What Is Divorce Mediation?
Divorce mediation is a voluntary process the couple should agree to get into. During this period, the following can be present:
- Both divorcing parties
- Their representatives, who are usually attorneys
The mediator is an independent or neutral party. It doesn’t have to be a lawyer, but the couple can benefit from one. An attorney who specializes in divorce can better guide the couple as they go through the steps.
It is also different from collaborative divorce, although they function similarly. For one, collaborative divorce doesn’t have a mediator. Instead, both parties would have to bring their lawyers. All of them will then engage in a four-way meeting to come up with a settlement or a resolution.
Which Is Better: Mediation or Collaborative Divorce?
Each has its pros and cons, but many divorcing couples tend to favor mediation for the following reasons:
It is a cheaper process – In a collaborative divorce, the parties have to call on experts. These range from accountants to tax specialists and child experts. All of them will cost money.
Mediation is also a shorter process than a collaborative divorce. The former can take up to three months. The latter can drag on for almost a year. One possible reason is the need to hear from a lot of people, including the mentioned experts.
It is also riskier – During a collaborative divorce, the lawyers would have to sign a no-court agreement. It means that the lawyers who represent the couple during the negotiations have to withdraw from the case. This is if the talk breaks down, and the couple decides to bring their matter to the court.
It also implies that if the couple ends up disagreeing, they will have to start from the beginning. This time, they have to battle it out in court. Either way, the divorce process becomes even costlier.

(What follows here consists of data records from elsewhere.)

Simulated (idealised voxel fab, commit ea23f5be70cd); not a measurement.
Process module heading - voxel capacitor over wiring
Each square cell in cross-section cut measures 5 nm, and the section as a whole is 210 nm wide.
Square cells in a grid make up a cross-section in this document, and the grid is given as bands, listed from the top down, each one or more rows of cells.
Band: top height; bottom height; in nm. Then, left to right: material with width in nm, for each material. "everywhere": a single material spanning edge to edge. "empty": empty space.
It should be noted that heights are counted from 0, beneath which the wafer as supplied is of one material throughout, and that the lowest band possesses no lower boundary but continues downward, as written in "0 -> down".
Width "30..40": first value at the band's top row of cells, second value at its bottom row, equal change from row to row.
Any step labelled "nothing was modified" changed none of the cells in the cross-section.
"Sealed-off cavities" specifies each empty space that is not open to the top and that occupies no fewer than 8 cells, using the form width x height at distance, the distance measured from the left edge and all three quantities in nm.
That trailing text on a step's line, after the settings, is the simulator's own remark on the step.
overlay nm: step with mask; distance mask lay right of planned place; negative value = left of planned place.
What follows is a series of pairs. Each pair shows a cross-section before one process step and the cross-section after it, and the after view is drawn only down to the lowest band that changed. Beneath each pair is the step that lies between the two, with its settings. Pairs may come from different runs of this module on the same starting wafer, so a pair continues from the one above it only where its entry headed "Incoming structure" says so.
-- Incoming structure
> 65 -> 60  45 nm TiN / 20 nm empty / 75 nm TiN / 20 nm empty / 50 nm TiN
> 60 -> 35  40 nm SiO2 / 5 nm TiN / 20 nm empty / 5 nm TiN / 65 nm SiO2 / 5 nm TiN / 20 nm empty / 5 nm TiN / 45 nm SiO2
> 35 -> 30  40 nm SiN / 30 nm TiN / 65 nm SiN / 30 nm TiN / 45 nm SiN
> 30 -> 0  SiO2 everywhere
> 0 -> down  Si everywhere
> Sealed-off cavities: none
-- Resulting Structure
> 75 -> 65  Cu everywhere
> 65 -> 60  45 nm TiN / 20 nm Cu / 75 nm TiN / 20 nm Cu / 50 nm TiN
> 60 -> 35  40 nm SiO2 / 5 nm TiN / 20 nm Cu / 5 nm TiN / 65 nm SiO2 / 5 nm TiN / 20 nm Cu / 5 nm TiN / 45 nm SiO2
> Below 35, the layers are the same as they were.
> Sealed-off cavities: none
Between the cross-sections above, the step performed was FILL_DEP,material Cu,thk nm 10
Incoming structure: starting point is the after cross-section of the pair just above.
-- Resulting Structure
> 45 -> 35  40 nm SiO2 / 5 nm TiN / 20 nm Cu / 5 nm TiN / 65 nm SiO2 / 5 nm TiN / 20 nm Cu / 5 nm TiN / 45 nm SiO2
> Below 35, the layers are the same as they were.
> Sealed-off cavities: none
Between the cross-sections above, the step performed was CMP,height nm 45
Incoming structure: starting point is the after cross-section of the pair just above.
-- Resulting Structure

It Can Be Confusing – Collaborative divorce involves many people, and for the couple, it may be unhealthy. Things can get confusing that they can no longer agree.
What Do You Talk about During Mediation?
The mediation process covers everything that the couple needs to discuss. These include:
- Custody of the children, including visitation and parental rights
- Spousal support or maintenance
- Division of property and other assets
- Settlement of debt
The process can also touch on the emotional aspects of the divorce, such as how children may react from the separation.
Does This Still End Up in Court?
All divorces will still end up in court, which has then to approve them. The most significant difference is the couple no longer has to appear in front of the judge. This makes the entire process more peaceful, straightforward, and economical.
Divorce itself is already stressful. Why must you add to it? If you can still talk with your spouse, divorce mediation is always worth a try.